This article was published in the Silicon Slopes Magazine, Summer 2022
by Dale Majors, Co-Owner, Grand Trunk

Lifestyle businesses get a bad wrap. The term is typically dealt out in ways that diminish the seriousness of the venture or endeavor. “Well, if you just want to run a lifestyle business…”

I’m an entrepreneur at heart. I started as a guy selling bike parts out of my garage and turned it into an ecommerce company with $10M in revenue. I’ve been fortunate enough to live my passion, both in ecommerce and now through creating a group learning/networking model at Venture Anyway, where I help entrepreneurs build systems that support their lifestyle.

A few years after I sold my ecommerce company, my partners and I came across Grand Trunk, an outdoor company that makes outdoor leisure products. We’re prioritizing lifestyle and creating growth opportunities for our team as we build Grand Trunk.

Our purpose

We create an environment that helps all involved live great lives by giving them a place to contribute each day, and by providing a way to make a good living.

We make products that inspire people to explore the outdoors. We blow a trumpet that encourages people to get away from screens and enjoy the outdoors. We encourage exploration.

Business or Job

There’s a lot of people who could learn from the Lifestyle Business model. Many entrepreneurs don’t create the team or structure around them to turn their enterprise into a business that creates freedom. Many of these businesses would fail if left alone for weeks or months without an entrepreneur at the helm.
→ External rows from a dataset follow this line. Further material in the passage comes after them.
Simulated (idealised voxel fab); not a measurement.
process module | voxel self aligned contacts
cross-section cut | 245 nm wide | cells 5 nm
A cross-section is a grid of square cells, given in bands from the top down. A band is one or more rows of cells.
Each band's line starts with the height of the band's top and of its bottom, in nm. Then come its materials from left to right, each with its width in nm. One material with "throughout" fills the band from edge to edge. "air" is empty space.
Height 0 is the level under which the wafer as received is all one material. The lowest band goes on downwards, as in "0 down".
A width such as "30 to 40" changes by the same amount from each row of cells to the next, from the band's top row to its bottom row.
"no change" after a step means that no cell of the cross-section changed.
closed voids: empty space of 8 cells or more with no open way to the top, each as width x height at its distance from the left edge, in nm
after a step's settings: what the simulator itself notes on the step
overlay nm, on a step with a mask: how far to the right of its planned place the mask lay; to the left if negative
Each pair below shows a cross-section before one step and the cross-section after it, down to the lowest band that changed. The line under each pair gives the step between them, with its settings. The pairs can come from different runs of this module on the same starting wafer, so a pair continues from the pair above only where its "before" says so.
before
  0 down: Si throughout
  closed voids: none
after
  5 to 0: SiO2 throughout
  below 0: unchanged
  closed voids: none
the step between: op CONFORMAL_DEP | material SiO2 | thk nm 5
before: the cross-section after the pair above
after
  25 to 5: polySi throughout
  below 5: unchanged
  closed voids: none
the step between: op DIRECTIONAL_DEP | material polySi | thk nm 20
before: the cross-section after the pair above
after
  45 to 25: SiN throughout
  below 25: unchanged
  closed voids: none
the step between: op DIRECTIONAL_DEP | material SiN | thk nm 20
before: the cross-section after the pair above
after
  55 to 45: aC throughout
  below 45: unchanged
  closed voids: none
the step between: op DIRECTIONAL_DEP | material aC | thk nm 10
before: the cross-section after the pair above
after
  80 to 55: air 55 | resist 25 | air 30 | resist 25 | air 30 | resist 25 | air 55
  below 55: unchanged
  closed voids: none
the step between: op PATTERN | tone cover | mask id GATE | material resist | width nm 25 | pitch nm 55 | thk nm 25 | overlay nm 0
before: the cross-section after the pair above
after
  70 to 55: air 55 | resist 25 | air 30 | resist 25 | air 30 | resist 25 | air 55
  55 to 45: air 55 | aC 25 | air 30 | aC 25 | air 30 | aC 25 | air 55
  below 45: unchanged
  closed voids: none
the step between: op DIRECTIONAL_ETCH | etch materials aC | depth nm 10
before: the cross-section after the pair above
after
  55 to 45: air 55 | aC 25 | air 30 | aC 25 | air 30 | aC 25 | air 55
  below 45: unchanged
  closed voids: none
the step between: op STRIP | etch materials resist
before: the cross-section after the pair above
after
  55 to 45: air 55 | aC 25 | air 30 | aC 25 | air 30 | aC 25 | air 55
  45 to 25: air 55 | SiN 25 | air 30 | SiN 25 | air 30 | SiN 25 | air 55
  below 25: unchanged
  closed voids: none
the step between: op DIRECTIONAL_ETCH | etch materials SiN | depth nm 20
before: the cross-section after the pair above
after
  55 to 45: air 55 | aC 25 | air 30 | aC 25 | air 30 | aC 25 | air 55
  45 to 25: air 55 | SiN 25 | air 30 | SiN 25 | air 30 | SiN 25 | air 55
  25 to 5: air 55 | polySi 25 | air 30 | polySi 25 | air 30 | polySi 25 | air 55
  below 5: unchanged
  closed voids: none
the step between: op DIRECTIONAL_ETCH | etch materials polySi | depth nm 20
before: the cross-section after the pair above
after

While building my ecommerce company Bikewagon, freedom was a core value for me. I strove to create a business that would operate without me. At one point I was able to leave the business for two months during a busy summer. As a natural workaholic with a tendency to micromanage, I went out of my way to leave the business and let other stakeholders step up to run things.

At Grand Trunk, we’re focused on building a team of executives that allow each of us an element of freedom while preserving our ability to make a real impact. My partner Andy is currently on a 9 month sailing trip with his family.

My two cents…

In my entrepreneur group facilitator role at Venture Anyway, I’m frequently encouraging entrepreneurs who want more freedom from their business to focus on a few key factors.

Learning to trust people.

Many of us are slow to delegate and rely on others with our business due to a lack of trust in our leadership team. In many cases I find this trust issue is an overestimation of our own skills. The more I’ve learned about my strengths and weaknesses, the more open I’ve become to seeing complementary strengths in those around me.

Using the Clifton Strengthsfinder or other personality tools with my team has helped me realize how each of us contribute differently to problem solving. As I’ve come to value those around me, I’ve developed more key team members in my businesses.

Nurturing outside Ambitions

I remember the first time I proposed the idea to my wife that we could try riding our bikes to Yellowstone. We’d leave from Farmington where we live and start riding north and be gone for several weeks. She was onboard, and later that year we attempted the trip.

It was short lived, and after several hot days with our 10-month-old in a bike trailer, too many hills and an impromptu stay in someone’s spare bedroom in a trailer park in Logan, we gave up and headed home. That was the start of something. The next summer I learned about a 1,000 plus mile route along the Loire and Danube Rivers in France and Germany.

Two years after our failed Yellowstone attempt we successfully completed a two month bike tour with our 1-,3-, and 5-year-olds. It also took me away from my business for two months, and allowed several other key employees to step in and take more ownership in the business. We were about 20 employees at the time.

These opportunities to have other passions outside of business have helped me be more creative in my businesses. I’ve made a deliberate effort to spend more time on things like my personal fitness, non-business reading and study, as well as a new passion for playing the guitar.

Channel your inner Edmond Dantes and consider what other life skills you want to develop.

Closing up

You can run your business however you like, and this may not be for you. I recommend every entrepreneur think long and hard about what they want their business to accomplish for them. You aren’t your business. Treat it like its own entity and give it responsibilities of its own.

What do you want your business to do for you, your team, and for the world?